Giriraj Singh hails Mithila Haat bullock-cart tourism push
Synopsis
Key Takeaways
Union Textiles Minister Giriraj Singh on Monday, 22 June 2026, praised a heritage tourism initiative at Mithila Haat in Jhanjharpur, Madhubani district, Bihar, calling the modernised bullock-cart attraction a model for preserving cultural roots while driving development.
Posting in Hindi on X, the Minister wrote: 'बदलते बिहार की यह सुंदर तस्वीर हमारी सांस्कृतिक विरासत को नए रूप में संजोने की प्रेरणा देती है' — 'This beautiful picture of a changing Bihar inspires us to preserve our cultural heritage in a new form.' He noted that the bullock cart at Mithila Haat had been given an 'attractive and modern form' to make it a tourism centrepiece, adding that this proves 'a new path of development can be forged while staying connected to one's roots.'
The post concluded with a direct commendation of Sanjay Jha, a Bihar political figure associated with local heritage initiatives, tagging him with the words: 'This effort to preserve the identity and heritage of Mithila is truly praiseworthy.'
Context
Mithila Haat is a cultural marketplace in Jhanjharpur, the headquarters of Madhubani district, designed to showcase the traditions, crafts, and folk culture of the Mithila region. Madhubani is globally recognised for its distinctive Mithila paintings, which received a Geographical Indication tag in 2007 — one of the earliest such protections for a folk art form in India.
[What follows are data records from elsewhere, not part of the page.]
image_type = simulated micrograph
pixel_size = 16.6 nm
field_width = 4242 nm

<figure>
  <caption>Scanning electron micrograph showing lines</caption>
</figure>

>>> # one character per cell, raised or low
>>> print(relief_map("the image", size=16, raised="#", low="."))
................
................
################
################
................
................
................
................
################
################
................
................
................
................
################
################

The bullock cart, a symbol of rural Bihar's agrarian past, has been reimagined at the Haat as a visual and experiential tourism asset. Giriraj Singh framed this as evidence that tradition and modernity are not in conflict, but can be integrated into a coherent development narrative for the state.
Policy Backdrop
The initiative fits within a longer arc of national cultural tourism policy. The Swadesh Darshan scheme, launched by the Ministry of Tourism in 2014-15, specifically targeted the development of heritage and cultural tourist circuits across states, including Bihar. Mithila's folk traditions — paintings, weaves, and rituals — have been a recurring focus of state-level promotion efforts under this framework.
Several Indian states have pursued projects that repurpose traditional rural assets — carts, haats, and folk art — into tourism products. Bihar's emphasis on Mithila-specific heritage places it within a national pattern of using intangible cultural assets alongside physical infrastructure to attract domestic tourists.
Stakeholders and Impact
The primary beneficiaries of such heritage-tourism models are local artisans, weavers, and rural tourism operators in the Mithila belt. By positioning a traditional object like the bullock cart as a tourism draw, the initiative creates footfall at Mithila Haat, which in turn supports the craftspeople and vendors who depend on visitor spending.
For the broader Mithila community, the symbolic value is significant: the region's identity — long tied to its art, language, and customs — gains visibility through state-supported modernisation rather than being sidelined by it. Giriraj Singh's endorsement, as a senior Union Minister from Bihar, also elevates the initiative's national profile.
What's Next
Attention will turn to whether Bihar's state tourism budget and upcoming policy announcements include dedicated funding to scale similar heritage-modernisation models to other districts beyond Madhubani. The success of the Jhanjharpur bullock-cart project could serve as a template for repurposing other rural cultural assets — doli, naav, traditional dwellings — into experiential tourism nodes across the state.
With domestic cultural tourism gaining momentum nationally, Bihar's Mithila-focused initiatives may also attract attention in future rounds of central scheme funding, particularly if state-level tourism data shows measurable visitor upticks at heritage sites like Mithila Haat.